In the given figure, $X Y \| A C$ and $X Y$ divides $\triangle A B C$ into two regions, equal in area. Show that $\frac{A X}{A B}=\frac{(2-\sqrt{2})}{2}$.
In $\triangle A B C$ and $\triangle B X Y$, we have:
$\angle B=\angle B$
$\angle B X Y=\angle B A C \quad$ (Corresponding angles)

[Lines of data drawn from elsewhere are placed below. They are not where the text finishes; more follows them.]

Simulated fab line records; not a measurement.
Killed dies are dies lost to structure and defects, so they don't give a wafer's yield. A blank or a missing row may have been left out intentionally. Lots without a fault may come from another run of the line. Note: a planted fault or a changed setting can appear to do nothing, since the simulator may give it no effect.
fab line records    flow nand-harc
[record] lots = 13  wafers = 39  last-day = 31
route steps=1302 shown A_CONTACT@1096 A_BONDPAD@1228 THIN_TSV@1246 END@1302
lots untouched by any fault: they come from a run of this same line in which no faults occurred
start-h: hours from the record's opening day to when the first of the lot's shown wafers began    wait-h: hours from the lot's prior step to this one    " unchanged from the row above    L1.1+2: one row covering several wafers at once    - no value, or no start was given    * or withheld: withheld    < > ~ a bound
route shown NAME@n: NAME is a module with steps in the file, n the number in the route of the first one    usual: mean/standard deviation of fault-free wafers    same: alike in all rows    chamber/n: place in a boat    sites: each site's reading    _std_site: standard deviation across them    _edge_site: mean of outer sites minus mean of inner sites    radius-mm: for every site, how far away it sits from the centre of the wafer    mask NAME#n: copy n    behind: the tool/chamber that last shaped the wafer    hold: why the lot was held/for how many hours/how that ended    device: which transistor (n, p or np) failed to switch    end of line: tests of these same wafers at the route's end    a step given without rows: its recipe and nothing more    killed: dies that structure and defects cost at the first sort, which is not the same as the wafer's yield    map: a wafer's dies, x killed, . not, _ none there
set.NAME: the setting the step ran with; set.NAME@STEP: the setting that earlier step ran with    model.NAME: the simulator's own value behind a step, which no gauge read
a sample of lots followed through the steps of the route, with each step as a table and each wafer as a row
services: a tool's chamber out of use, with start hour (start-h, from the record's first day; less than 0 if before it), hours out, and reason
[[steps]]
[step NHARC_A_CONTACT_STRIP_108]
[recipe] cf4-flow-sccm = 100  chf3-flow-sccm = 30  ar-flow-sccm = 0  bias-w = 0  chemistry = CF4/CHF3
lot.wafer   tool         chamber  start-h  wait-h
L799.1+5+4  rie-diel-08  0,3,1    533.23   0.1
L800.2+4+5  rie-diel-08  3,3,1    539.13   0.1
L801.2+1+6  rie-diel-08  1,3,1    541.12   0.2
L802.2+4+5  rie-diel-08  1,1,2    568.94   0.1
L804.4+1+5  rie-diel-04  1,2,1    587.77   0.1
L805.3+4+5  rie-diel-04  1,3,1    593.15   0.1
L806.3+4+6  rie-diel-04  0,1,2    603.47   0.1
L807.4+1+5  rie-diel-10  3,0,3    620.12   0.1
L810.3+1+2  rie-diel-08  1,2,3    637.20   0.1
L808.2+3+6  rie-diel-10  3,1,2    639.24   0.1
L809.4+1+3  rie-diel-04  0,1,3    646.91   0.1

Thus, $\triangle A B C \sim \triangle B X Y \quad($ AA criterion $)$
$\therefore \frac{\operatorname{ar}(\triangle A B C)}{\operatorname{ar}(\triangle B X Y)}=\frac{A B^{2}}{B X^{2}}=\frac{A B^{2}}{(A B-A X)^{2}} \quad \cdots(\mathrm{i})$
Also, $\frac{\operatorname{ar}(\triangle A B C)}{\operatorname{ar}(\triangle B X Y)}=\frac{2}{1}\{\because \operatorname{ar}(\triangle B X Y)=\operatorname{ar}($ trapezium $A X Y C)\} \quad \ldots($ ii $)$
From $(\mathrm{i})$ and $(\mathrm{ii})$, we have :
$\frac{A B^{2}}{(A B-A X)^{2}}=\frac{2}{1}$
$\Rightarrow \frac{A B}{(A B-A X)}=\sqrt{2}$
$\Rightarrow \frac{(A B-A X)}{A B}=\frac{1}{\sqrt{2}}$
$\Rightarrow 1-\frac{A X}{A B}=\frac{1}{\sqrt{2}}$
$\Rightarrow \frac{A X}{A B}=1-\frac{1}{\sqrt{2}}=\frac{\sqrt{2}-1}{\sqrt{2}}=\frac{(2-\sqrt{2})}{2}$